Ukraine's economy keeps GDP at half EU's poorest

  • 10 years ago
Line-ups at cash distributors in Ukraine’s eastern city of Donetsk were snaking across pavements even before the president flew away.

Last week, among a lot of calm people, at least some still didn’t understand what had happened.

One woman said: “I am here because of the panic, but how panic started, I don’t know.”

A man said: “I saw the queue driving by, and thought I should take money out, since I saw that everybody was withdrawing. I don’t know.”

In the nation’s capital, Kyiv, outdoor vendors are also worried. While growth a few years ago posted five percent, the economy has been in recession here since 2011, and things have got far rougher over the past three months of crisis.

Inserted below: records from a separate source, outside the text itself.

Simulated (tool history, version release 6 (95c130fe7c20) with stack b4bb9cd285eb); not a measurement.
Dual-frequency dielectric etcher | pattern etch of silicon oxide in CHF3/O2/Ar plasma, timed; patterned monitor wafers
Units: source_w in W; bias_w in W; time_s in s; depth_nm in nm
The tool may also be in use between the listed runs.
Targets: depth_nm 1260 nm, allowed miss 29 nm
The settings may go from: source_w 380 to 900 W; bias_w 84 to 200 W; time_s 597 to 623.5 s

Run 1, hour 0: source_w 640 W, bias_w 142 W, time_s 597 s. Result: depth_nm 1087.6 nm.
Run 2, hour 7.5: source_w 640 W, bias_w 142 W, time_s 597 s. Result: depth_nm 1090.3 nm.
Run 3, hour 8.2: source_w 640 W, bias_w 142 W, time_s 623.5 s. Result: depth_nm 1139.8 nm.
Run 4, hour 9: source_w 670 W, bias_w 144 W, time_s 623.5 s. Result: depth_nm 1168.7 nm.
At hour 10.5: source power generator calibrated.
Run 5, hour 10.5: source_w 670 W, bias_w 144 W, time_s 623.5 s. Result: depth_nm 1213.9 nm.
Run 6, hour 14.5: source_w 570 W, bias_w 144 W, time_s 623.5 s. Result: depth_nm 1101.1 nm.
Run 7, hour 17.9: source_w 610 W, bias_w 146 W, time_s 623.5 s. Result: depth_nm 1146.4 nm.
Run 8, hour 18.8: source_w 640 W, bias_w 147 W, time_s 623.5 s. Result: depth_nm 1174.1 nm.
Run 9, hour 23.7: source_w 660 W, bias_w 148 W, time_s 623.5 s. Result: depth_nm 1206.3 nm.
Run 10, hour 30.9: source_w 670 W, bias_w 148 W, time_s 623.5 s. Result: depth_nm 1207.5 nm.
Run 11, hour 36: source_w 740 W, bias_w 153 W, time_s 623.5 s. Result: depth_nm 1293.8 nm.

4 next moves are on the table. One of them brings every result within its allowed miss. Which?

One vendor said: “It’s hard, this economic difficulty. The biggest problem is the sharp drop of our national currency, the hryvnia. The exchange rates for the dollar and the euro have shot up.”

Ukraine’s GDP per person is one quarter that of Russia’s, and it is half the level in the poorest countries in the EU. The Yanukovych government refused to carry out reforms required by the International Monetary Fund as conditional for loans – loans that, according to analyst Olina Bilan, Chief Economist at Dragon Capital, Ukraine needs more each day.

Bilan said: “Definitely, for the markets and for Ukraine’s economy overall it would be much better if we got the IMF’s support, because IMF help will mean that the government, the authorities will make some reforms which will put Ukraine’s economy on a more sustainable footing, and Russian support will mean that we get the money and spend it to repay the gas imported from Russia.”

Russia agreed to help Ukraine to a level of around 11 billion euros last December, but Kyiv only got as far as receiving about a quarter of that, and the shape it’s in now has dashed expectations for the rest.

Political analyst at the Razumkov Centre Valeriy Chalyi said: “It is not a time to make a decision to take money from Russia. Maybe after that, after the Association Agreement [is signed with the EU], we [would] discuss with Russia, in new circumstances, how to cooperate, because Russia remains an important economic partner for Ukraine. But, definitely, it is a new situation.”

Kiev needs more than 25 billion euros to cover its obligations in the next two years. The first instalment of those payments is due this June.